Hypothesis 1: Impact of Nationality on Review Scores

Hypothesis: Review scores vary significantly by reviewer nationality.

Test: Perform an ANOVA test to see if there are significant differences in Reviewer_Score between different Reviewer_Nationality.

Analysis: If the test shows significant differences, it indicates that review scores are influenced by the reviewer's nationality.

The violin plot below visualizes the distribution and density of review scores given by reviewers from different nationalities. Each "violin" represents a nationality, showing the density of review scores along the y-axis. The wider sections of the violin indicate a higher density of reviews at those score levels.

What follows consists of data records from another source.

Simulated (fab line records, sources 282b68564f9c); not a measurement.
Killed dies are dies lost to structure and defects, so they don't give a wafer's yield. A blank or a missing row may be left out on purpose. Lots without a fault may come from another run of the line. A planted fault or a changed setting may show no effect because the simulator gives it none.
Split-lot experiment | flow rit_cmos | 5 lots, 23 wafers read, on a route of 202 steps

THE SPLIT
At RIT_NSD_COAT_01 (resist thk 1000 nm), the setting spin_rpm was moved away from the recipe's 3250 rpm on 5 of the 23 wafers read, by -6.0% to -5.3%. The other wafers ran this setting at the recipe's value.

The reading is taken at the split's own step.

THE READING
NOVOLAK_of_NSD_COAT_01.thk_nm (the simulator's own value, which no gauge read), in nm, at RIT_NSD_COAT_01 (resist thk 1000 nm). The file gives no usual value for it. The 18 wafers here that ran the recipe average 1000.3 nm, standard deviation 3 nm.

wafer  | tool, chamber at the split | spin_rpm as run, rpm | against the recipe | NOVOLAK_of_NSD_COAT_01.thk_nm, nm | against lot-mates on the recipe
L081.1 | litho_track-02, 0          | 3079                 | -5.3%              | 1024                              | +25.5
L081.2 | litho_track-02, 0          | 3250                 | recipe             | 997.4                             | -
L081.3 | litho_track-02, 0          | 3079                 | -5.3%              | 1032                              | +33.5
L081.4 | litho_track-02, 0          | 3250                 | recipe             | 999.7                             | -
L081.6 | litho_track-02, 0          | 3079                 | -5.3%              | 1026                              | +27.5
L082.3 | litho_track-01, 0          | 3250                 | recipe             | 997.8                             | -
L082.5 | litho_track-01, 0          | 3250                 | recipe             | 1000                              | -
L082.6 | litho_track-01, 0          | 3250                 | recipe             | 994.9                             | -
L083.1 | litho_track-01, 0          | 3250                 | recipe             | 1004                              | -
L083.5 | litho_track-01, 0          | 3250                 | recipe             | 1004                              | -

Distribution and Density of Review Scores by Nationality

Key Observations:

  • General Distribution: Most nationalities show a high density of review scores around 8 to 9, indicating generally positive reviews across different nationalities. There are tails extending downwards towards lower scores, suggesting that while most reviews are positive, there are instances of lower ratings.
  • Variations Between Nationalities:
    • Saudi Arabia: Shows a very narrow distribution with a high density around the score of 9, indicating a tendency to give higher ratings.
    • Russia: Displays a broader distribution with a noticeable density around both 8 and 9, but also significant density in lower scores.
    • United States of America: Similar to Russia, shows a wide distribution with density around 8 and 9, as well as lower scores.
    • Australia and United Kingdom: Both have a dense distribution around 8, but with tails indicating lower scores as well.
    • Other Nationalities: Generally follow a similar pattern, with high densities around 8 to 9 and varying lengths of tails towards lower scores.
  • Significant Differences: The ANOVA test result shows a statistic of 372.35093107636305 and a p-value of 0.0. Since the p-value is less than 0.05, it indicates that there are significant differences in review scores between different nationalities.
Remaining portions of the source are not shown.